I like to use the PEAR library HTML_Safe to clean up any user input I collect from forms and such before saving to a database. (It is also downloadable seperately from PixelApes).
It strips out any potentially dangerous HTML and code such as;
- opening tag without its closing tag
- closing tag without its opening tag
- any of these tags: “base”, “basefont”, “head”, “html”, “body”, “applet”, “object”,
“iframe”, “frame”, “frameset”, “script”, “layer”, “ilayer”, “embed”, “bgsound”,
“link”, “meta”, “style”, “title”, “blink”, “xml” etc.
- any of these attributes: on*, data*, dynsrc
- javascript:/vbscript:/about: etc. protocols
- expression/behavior etc. in styles
- any other active content
It’s been stuck at 0.9.9 beta since 2005 but the oldies are the goodies (See qmail, 1 & 2).

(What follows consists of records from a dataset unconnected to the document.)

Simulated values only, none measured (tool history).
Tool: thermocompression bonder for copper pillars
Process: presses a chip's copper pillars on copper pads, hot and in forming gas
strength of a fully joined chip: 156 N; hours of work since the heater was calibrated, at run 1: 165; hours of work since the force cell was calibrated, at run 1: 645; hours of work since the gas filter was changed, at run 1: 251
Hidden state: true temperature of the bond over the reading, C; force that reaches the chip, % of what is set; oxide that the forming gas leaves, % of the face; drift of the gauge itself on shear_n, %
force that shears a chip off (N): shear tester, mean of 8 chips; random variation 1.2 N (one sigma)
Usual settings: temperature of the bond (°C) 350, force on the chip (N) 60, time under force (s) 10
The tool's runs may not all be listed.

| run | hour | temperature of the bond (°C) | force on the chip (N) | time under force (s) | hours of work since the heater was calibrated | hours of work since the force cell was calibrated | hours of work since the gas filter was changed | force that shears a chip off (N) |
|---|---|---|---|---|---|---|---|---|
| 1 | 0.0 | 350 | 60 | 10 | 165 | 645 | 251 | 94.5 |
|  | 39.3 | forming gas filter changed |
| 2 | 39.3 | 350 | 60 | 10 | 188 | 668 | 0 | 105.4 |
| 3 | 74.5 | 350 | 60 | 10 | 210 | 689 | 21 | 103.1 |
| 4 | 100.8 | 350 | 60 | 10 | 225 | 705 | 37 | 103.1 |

Useage, say for example, I want to make the $_GET['show'] variabl, which is passed in the query string safe;
require_once 'HTML/Safe.php';
$safehtml =& new HTML_Safe();
$show_safe = $safehtml->parse($_GET['show']);
For a lazy simple programmer it is simple to use even with ADODb’s AutoExecute() function which I am using more and more recently;
$safehtml =& new HTML_Safe();
foreach ($_POST as $foo) {
$_POST[$foo] = $safehtml->parse($foo);
}
$insert_rs = $conn->AutoExecute('SOME_TABLE', $_POST, 'INSERT');
Simple as.
It is also worth looking at HTMLPurifer which seems to be more recently updated.